The yield on the two-year Treasury note, which is particularly sensitive to short-term rate expectations, rose 0.09 percentage points to 3.13 per cent after data showed the annual rate of US consumer price inflation hit 9.1 per cent last month. Yields rise when prices fall.

At the same time, the yield on the benchmark 10-year note fell 0.05 percentage points to 2.91 per cent. The two-year yield has been higher than the 10-year yield since last week, known as an inverted yield curve, a phenomenon that has preceded every recession for the past 50 years.

Wednesday’s move brought the spread between the two to its most inverted level since 2000.

The unexpectedly high US inflation figure — economists had forecast a rate of 8.8 per cent — increased pressure on the Federal Reserve to raise interest rates by at least 0.75 percentage points at its next policy meeting later this month.

“While our base case remains for a [0.75 percentage point] hike from the Fed in July, we cannot rule out the possibility of a larger [1 percentage point] hike or additional [0.75 percentage point] hikes beyond this month,” analysts at Citi said in a research note.

“The acceleration of the monetary cycle is not yet behind us, and we will have to wait until 2023 to see the Fed consider a pause,” said Florian Ielpo, head of macro at Lombard Odier Investment Managers.

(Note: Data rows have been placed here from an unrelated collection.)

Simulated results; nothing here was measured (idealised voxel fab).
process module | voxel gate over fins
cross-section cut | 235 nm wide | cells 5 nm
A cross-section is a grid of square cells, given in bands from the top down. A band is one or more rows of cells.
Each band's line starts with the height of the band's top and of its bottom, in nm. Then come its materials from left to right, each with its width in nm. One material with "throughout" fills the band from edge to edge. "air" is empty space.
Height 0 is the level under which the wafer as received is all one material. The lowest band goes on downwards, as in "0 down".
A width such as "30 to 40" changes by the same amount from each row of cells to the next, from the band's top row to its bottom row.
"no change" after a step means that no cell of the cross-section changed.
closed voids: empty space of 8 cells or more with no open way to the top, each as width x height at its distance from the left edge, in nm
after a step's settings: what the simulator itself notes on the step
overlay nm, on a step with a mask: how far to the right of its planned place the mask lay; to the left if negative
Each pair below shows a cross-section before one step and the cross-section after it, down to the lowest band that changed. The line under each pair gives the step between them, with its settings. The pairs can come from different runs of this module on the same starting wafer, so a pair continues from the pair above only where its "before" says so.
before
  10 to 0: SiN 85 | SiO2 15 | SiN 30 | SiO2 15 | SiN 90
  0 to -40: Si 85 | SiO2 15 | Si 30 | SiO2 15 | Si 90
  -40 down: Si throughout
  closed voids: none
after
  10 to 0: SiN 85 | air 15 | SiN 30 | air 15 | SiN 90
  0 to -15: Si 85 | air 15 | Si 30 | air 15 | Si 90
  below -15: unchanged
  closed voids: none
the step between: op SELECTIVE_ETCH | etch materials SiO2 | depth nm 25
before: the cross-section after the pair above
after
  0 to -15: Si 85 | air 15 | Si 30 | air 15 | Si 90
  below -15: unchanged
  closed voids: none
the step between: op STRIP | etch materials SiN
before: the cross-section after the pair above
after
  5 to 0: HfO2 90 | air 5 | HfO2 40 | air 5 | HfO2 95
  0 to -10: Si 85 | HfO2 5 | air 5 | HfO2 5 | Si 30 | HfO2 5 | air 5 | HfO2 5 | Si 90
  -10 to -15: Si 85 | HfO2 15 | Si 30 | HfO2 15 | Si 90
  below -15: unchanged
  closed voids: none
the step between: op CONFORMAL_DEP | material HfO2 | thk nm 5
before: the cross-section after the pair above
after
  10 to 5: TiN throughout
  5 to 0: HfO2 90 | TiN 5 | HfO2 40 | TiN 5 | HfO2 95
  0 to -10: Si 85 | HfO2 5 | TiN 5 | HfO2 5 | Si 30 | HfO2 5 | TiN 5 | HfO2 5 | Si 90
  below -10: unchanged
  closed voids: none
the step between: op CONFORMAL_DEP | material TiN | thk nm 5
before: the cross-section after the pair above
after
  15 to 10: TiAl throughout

But Marco Pirondini, head of US equities at Amundi, said inflation was likely to peak over the summer, following recent falls in oil and commodity prices in response to weak recent manufacturing and consumer surveys.

“Towards the end of the year, inflation numbers will start to look a lot better than now, so [the Fed] will have more space to balance inflation and growth,” he said.

The US central bank’s main policy rate sits in a target range of 1.5-1.75 per cent. Following the inflation reading, futures markets showed investors expect the rate to rise rapidly to 3.65 per cent by the end of this year before reversing next year as the Fed cuts rates to combat any economic slowdown.

Wall Street’s benchmark S&P 500 dropped as much as 1.4 per cent in response to the inflation data, before clawing back some of its losses to close 0.4 per cent lower. The Nasdaq Composite slipped 0.2 per cent.

In currency markets, the euro dropped briefly below parity with the dollar for the first time in two decades following the hot inflation report. The dollar index, which measures the US currency against six others and which hit a 20-year high on Tuesday, inched back 0.1 per cent.

While many analysts are predicting a US recession in response to financial conditions tightening, fears of an economic slowdown are more intense in Europe, where governments are facing up to the prospect of Russia cutting gas supplies.

The Stoxx Europe 600 share index — which has fallen 15 per cent this year in a broad global stock downturn driven by big central banks raising interest rates — closed 1 per cent lower. London’s FTSE 100 fell 0.7 per cent.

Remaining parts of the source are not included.